“Toward a New Sociospatial Dialectic”
In part three of City Rhetoric by David Fleming, the author begins to argue how history of segregation, urban fencing and contemporary population demographics make it hard to promote common places and governed states that dramatically break the troubled past of this particular neighborhood and is capable of greater involvement in the multicultural global economy (Fleming, Loc. 2625). More accurately the author states that we need to find a way, “to encourage participation by ordinary people in the self-determination of their own communities but within a context that forces them to work with others very different from themselves” (Loc. 2625). The author, specifically to chapter eight, breaks away from stating historic facts of social segregation and urban exclusion in the city of Chicago, to state how the city specifically those of the South Side of the city, the black belt, to how the current state of the city won’t allow improvement for those who suffer from these devastating effects. The author questions whether the understanding and facts stated in parts one and two of the book might help us attain information even improve our understanding, theories, practices, and pedagogues of public life (Loc. 2640).

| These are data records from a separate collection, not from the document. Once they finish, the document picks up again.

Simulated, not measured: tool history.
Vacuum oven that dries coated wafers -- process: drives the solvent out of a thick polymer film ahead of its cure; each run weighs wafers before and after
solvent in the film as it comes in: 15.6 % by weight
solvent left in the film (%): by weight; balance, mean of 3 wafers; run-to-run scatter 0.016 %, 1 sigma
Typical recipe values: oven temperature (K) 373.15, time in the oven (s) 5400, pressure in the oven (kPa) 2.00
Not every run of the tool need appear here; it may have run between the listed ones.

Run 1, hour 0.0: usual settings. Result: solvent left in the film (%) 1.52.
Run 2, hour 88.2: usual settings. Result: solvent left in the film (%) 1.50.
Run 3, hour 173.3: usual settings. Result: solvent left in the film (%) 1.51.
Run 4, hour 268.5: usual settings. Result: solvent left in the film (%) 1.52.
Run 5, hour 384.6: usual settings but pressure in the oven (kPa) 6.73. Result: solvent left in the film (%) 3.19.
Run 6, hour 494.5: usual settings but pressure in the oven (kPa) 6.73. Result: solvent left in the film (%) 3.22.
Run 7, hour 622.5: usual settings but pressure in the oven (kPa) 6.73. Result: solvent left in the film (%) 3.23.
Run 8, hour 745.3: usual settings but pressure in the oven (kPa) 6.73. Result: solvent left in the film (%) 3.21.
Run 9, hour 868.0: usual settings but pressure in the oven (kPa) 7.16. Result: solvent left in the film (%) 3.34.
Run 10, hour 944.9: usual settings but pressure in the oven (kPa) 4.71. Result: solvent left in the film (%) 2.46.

We learn that the idea of a common place is much more than just physical in today’s globalized world, we now live tied together by ideas, shared values, and shared knowledge. The surroundings of our upbringings and the built environments to which we call home teach us that, “place matters, and this is as true for rhetoric as for education and employment” (Loc.2650). We have been led to believe that the environment is of complete irrelevance because we have thought of “man” as, in essence, a godlike creature: self-sufficient, self-governed, and self motivating, although somewhat accurate, the author challenges that our built environment our place of origin matters, and is true to all aspects of access to education and labor that allows individuals to get ahead in society. Today’s largest issues, particularly in the United States, is the history of racial segregation and clustering, which leads to ghettos and creates distinct, not only physical, but cultural backgrounds as well. Indirectly cultural clash has caused Physical Marginalization which is both a cause and effect of social, economic, and political Marginalization (Loc.2724). David Fleming is leading our understanding to how we are indoctrinated to believe our built environment affects our role in society as purely self driven, and self chosen, to actually realizing that where we live, might have actually physical and intellectual limitations, that dictates our role in the commonwealth.
Understanding that we are strongly influenced from our physical and cultural environments, we learn that we fall into similarity with the people in our communities. We house ourselves in areas with people that share our same interests, ideas, and culture. Moreover the author poses a compelling question: is it possible in today’s United States, a patchwork of diversity imbued with an equally incongruent set of ideologies, for citizens to prosper mutually?